Differential-pulse voltammetry (DPV) is a type of voltammetry that involves applying a series of voltage pulses to an electrochemical cell while measuring the resulting current. In DPV, the differential pulse or small potential pulses are superimposed on a linear potential sweep. The magnitude of these pulses is typically small, often in the millivolt range. Each voltage pulse lasts a short duration, usually in the order of a few milliseconds, and is applied at regular intervals along the potential sweep.

The basic principle of DPV is that applying a potential pulse to an electrochemical system generates a faradaic current, which arises from redox reactions occurring at the electrode surface. This faradaic current results from electron transfer between the electrode and the analyte species in the solution. The current is measured before and after each voltage pulse, and the difference between these two current values gives the differential current, which is plotted against the applied potential. The magnitude of this current is proportional to the concentration of the electroactive species present in the solution. DPV offers advantages like excellent resolution and relative inertness to capacitive currents. While the former makes distinguishing between multiple species present in a solution possible, the latter helps obscure the signal in other voltammetry techniques.

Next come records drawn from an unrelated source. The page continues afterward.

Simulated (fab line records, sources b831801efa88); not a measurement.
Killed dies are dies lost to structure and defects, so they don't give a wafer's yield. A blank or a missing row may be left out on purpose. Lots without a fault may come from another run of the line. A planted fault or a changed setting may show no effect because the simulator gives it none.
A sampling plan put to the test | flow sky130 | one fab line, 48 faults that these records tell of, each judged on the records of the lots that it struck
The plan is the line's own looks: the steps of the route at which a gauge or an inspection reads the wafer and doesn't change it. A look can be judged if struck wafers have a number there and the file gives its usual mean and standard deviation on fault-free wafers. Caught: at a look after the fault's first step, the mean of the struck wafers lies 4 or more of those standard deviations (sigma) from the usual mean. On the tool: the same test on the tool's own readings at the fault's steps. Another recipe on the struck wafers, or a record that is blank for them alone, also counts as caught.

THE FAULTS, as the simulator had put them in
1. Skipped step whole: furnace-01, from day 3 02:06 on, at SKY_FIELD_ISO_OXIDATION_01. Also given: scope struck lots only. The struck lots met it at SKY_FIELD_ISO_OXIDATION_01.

Square wave voltammetry applies a combined square wave and staircase potential to a stationary electrode. During the cathodic pulses, the analyte undergoes reduction at the electrode surface, while during the anodic pulses of the waveform, the reduced analyte is reoxidized. The square wave polarogram plots the current difference between two points in the square wave voltammogram. Typically, these points are chosen at the peak of the anodic and cathodic currents. The difference in current between the anodic and cathodic peaks in the square wave polarogram is proportional to the concentration of the analyte.